Question

Prove that, if T is an orthogonal transformation on R2 such that D(T) = -1, there exists an orthonormal basis for R2 such that the matrix of T
with respect to this basis is
(-1 0)
(0 1 ).

Answer 1

Thanks for your help in advance!!

Answer 2

Is D(T) the determinant?

Answer 3

Yessir

Answer 4

So far, all I have is since D(T) = -1 which does not equal 0, we have two linearly independent row vectors for T. (Dim T = 2.)

Answer 5

http://galletue.ing-mat.udec.cl/~camilo/material_udec/icm/Libros/Curtis,%20C.%20W.%20-%20Linear%20Algebra,%20An%20Introductory%20Approach.pdf

This is the online textbook, we're on page 270 and theorem 30.5 seems relevant.

Answer 6

@Traxter

Answer 7

What?

Answer 8

Would you have any idea on how to start this problem? Would we need to find the minimal polynomial?

Answer 9

if A =[ u v ] is a 2x2 orthogonal matrix then ||u|| =||v|| =1 and u.v = 0.

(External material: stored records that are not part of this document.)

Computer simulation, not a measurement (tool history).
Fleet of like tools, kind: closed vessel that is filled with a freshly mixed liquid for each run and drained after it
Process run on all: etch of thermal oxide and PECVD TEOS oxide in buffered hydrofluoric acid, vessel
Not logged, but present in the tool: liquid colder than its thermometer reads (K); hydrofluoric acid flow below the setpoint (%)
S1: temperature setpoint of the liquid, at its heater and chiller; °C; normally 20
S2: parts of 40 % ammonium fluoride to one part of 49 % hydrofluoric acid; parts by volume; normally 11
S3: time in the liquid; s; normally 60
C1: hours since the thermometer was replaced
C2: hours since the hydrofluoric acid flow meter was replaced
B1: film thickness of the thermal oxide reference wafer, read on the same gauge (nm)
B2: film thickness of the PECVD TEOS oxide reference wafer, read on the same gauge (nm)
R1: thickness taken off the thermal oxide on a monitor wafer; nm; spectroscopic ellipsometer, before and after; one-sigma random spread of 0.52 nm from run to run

||u|| =1 implies u =[ cos(alpha), sin(alpha)]' for some alpha.

u.v =0 and ||v||=1 implies v = +- [-sin(alpha, cos(alpha)]´.

If v = [-sin(alpha), cos(alpha)]' then det(A) = 1, so this is not the case.

if v = [sin(alpha),-cos(alpha)]' then det(A) = -1 and therefore A = [ cos(alpha) sin(alpha); sin(alpha) -cos(alpha)] (matlab notation)

A is symmetric with eigenvalues lambda=-1,1 with corresponding eigenvectors p, q which are orthogonal and can be chosen to have length =1. The basis {p,q} is othonormal and the matrix that represents A with respect to this basis is [-1 0; 0 1].